Assistant Professor, Graphic Design
Art & Design, College of Arts & Sciences
East Tennessee State University
My first introduction to design was a sign on the outside of my Pop’s shop, which was on the same property as the house I lived in. My Pop was a country mechanic. He hand painted the sign on the masthead of his garage. JOE’S AUTO SERVICE. My dad followed in the same genre of work as my Pop. He was a traveling tire salesperson for more than a decade between the 70’s and 80’s. We would travel across the southeast with tires piled higher than the cab of his 1975 two-toned brown Chevy Bonanza. Most of the clientele were located in rural or isolated towns and non-metropolitan areas. These backroads were peppered with mom and pop businesses like JOE’S AUTO SERVICE, many of whom created their own signs just like my Pop. These signs were made with the “amateur aesthetic,” a term borrowed from Alfred Stieglitz and applied to untrained “designers” who create their own signs. These rural towns were not homogenized “omnitopias”, but rather were, and in some cases still are remote islands of authenticity, resourcefulness and ingenuity when it comes to visual communication.

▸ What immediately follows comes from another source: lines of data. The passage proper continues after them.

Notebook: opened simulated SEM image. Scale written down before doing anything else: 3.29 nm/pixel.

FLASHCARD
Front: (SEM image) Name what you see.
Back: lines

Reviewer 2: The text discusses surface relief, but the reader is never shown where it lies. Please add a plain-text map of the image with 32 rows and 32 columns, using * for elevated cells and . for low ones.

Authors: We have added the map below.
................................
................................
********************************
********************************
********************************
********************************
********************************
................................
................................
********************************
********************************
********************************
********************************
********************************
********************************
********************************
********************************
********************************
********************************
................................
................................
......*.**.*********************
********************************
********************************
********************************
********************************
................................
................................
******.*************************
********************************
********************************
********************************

This paper examines the vernacular of small town amateur aesthetics in design including techniques and materiality as well as mythology and humanity inherent in hand made vernacular and DIY signage. I will also acknowledge and discuss cultural hierarchy and privilege that separate the design world from the untrained naïve design. Can we collapse the distinction between the professional and the amateur? What opportunities present themselves in the divide? What can we learn from these approaches?